The Kennedy clan went into conniptions last week over the use of footage of the martyred president praising tax cuts in advertisements promoting the Bush tax plan.
Yet as Charles Krauthammer noted in his Washington Post column, "the ads are perfectly reasonable. . . . The Kennedy tax cut returned to the wealthiest Americans 26 cents on every marginal dollar they earned. The Bush tax cut would return less than 7 cents." The real problem: "tamper with the memory of John F. Kennedy and the guardians of the flame will strike you down for sacrilege."

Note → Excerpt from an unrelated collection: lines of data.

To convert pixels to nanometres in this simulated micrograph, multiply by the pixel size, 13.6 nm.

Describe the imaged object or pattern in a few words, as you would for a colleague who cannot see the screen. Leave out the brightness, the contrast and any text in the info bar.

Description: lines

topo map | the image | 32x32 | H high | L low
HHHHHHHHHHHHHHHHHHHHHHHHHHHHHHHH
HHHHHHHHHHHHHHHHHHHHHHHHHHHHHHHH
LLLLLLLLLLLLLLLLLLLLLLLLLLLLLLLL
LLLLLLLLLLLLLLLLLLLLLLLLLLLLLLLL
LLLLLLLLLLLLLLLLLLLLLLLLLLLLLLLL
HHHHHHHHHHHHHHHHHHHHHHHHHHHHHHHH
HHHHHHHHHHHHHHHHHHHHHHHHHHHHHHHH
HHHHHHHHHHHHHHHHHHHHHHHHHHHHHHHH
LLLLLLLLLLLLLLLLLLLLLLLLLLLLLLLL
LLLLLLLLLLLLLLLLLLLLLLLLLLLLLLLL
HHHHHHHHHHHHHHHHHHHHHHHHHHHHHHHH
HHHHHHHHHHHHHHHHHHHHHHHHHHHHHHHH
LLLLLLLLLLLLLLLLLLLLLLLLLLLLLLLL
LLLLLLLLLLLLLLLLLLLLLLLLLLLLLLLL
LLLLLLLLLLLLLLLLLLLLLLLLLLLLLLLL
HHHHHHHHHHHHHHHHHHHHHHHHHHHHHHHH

Well, we'll risk the flame by amplifying the point. Ted, Caroline, et al. probably shouldn't protest too loudly, since JFK was no liberal by today's standards and was probably closer to Bush than to them. Indeed, he derided liberals as "honkers." As Chris Matthews recounts in his book Kennedy and Nixon, JFK shared Nixon's contempt for "Hiss types":
"They're not queer at State, but . . . " he told Charlie Bartlett, "They're sort of like Adlai." Kennedy hated being grouped with such people in the public mind. "I'd be very happy to tell them I'm not a liberal," he declared in a Saturday Evening Post interview. . . . "I never joined the Americans for Democratic Action. . . . I'm not comfortable with those people."